The opportunity to score this film came about a bit strangely. I got an email from a masters student at the London Film School saying that she needed a composer for her short film project, outlining the plot, and that it had to be ready within the next week. I had no idea how she had got hold of me, but I replied enthusiastically saying that I would really like to know more, and could be available for the task. She also included a phone number so I sent a text too since it seemed that time was of the essence, suggesting that we could meet and talk about it later that day if she was around. It made sense, since I moved to London to be available for scenarios just like this one. This all went down well, so we met for coffee, and chatted and discussed the film. It already seemed sure that I would be scoring it.
How did this happen?
This was an interesting turn of events. Finding a project has never been so nice! It usually involves searching, pitching and waiting, and none of these had happened this time. I wanted to know how this had happened so I asked. First off, it transpired that I had sent an email to the London Film School nearly a year before. I had only a received a “we will pass on your details” response at the time and nothing more, but had presumably ended up on some kind of list of available composers for the students. This had come round a year later when Franca, the director of this film, had needed somebody and messaged some composers from this list. I had been the fastest to respond, and the only one who had got in touch by phone as well as email. I was also the only one who suggested to meet. Naturally she was interested in somebody who really wanted to be involved, particularly after some previous bad experience with composers who communicated poorly and could in fact disappear entirely half-way through a score.
Luck had been on my side, but it had also been on the side of the other composers on that list. The rest was on me and through being genuine in my enthusiasm to score the film, being prompt in my communication, and having faith in my own ability to deliver what was needed, I had the opportunity to collaborate and to meet somebody new and interesting. Luck is only one piece of the whole puzzle, and each piece is necessary.
The Score
While I can't show you more than 30 seconds of the film at once due to copyright, here is a short clip showcasing some music.
Franca had been clear from the beginning on wanting the cello, and I thought this was a fine choice. It can be a very dark and moody instrument when it needs to be. Very evocative. This was exactly what the film needed to support it. The visual style served as a further pointer as I thought it would be able to support a quirky, slightly avante-garde sound. There's some moody piano in there too, and some cool piano textures which are made using granular synthesis; a process which I'm really keen on for texture effects which blend well with the overall tone. Since the whole film is just less than thirteen minutes including credits, there was relatively little music needed, using just one thematic idea. The film was also working well already- I didn't have to try and “fix” anything, only to work with what was there.
Working With a Cellist
I took the opportunity to record this with a live musician, since it was a small score with just the one lead instrument. I asked a good friend of mine who is assistant to a composer here in London and works with a lot of live musicians who would be his first choice for the job. The really cool thing about this is that I still went through the process of making a midi mockup for the drafting process, meaning I can show you the direct comparison between the synthesised mockup, and the score as played by a real cellist, the excellent Peter Gregson. This comparison is something which you very rarely get to hear, if at all. Listen below, it's well worth it!
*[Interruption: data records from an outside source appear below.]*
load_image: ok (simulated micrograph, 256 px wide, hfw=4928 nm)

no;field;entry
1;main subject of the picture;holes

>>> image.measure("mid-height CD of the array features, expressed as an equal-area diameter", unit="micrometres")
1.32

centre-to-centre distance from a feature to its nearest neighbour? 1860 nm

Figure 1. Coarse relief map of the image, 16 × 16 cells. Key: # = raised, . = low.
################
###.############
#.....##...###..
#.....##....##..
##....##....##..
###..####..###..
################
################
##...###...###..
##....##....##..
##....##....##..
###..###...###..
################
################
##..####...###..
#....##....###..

Talk to me about that because in my opinion the difference is huge and the two are incomparable. I think this must be clear to anyone who hears the two side-by-side. I was so glad that I made this decision to get the music played for real because the result speaks so much better for the film, and for my own standards. You can hear each version individually here, for your own comparison.
I learned plenty as well. It's great to hear how a player treats a score particularly in comparison to how it sounds when programmed; that's a very valuable experience which I intend to repeat as often as possible. Each time I'll get a stronger knowledge of how my score will ultimately sound. Working with real players is really the only way to get fully used to how they perform, and reaffirms that virtual instruments are not at all the same thing and ultimately don't sound the same. Some things didn't turn out quite as I had wanted or anticipated because of this lack of experience, but I am still a hundred times happier with the live recorded version than with the midi score.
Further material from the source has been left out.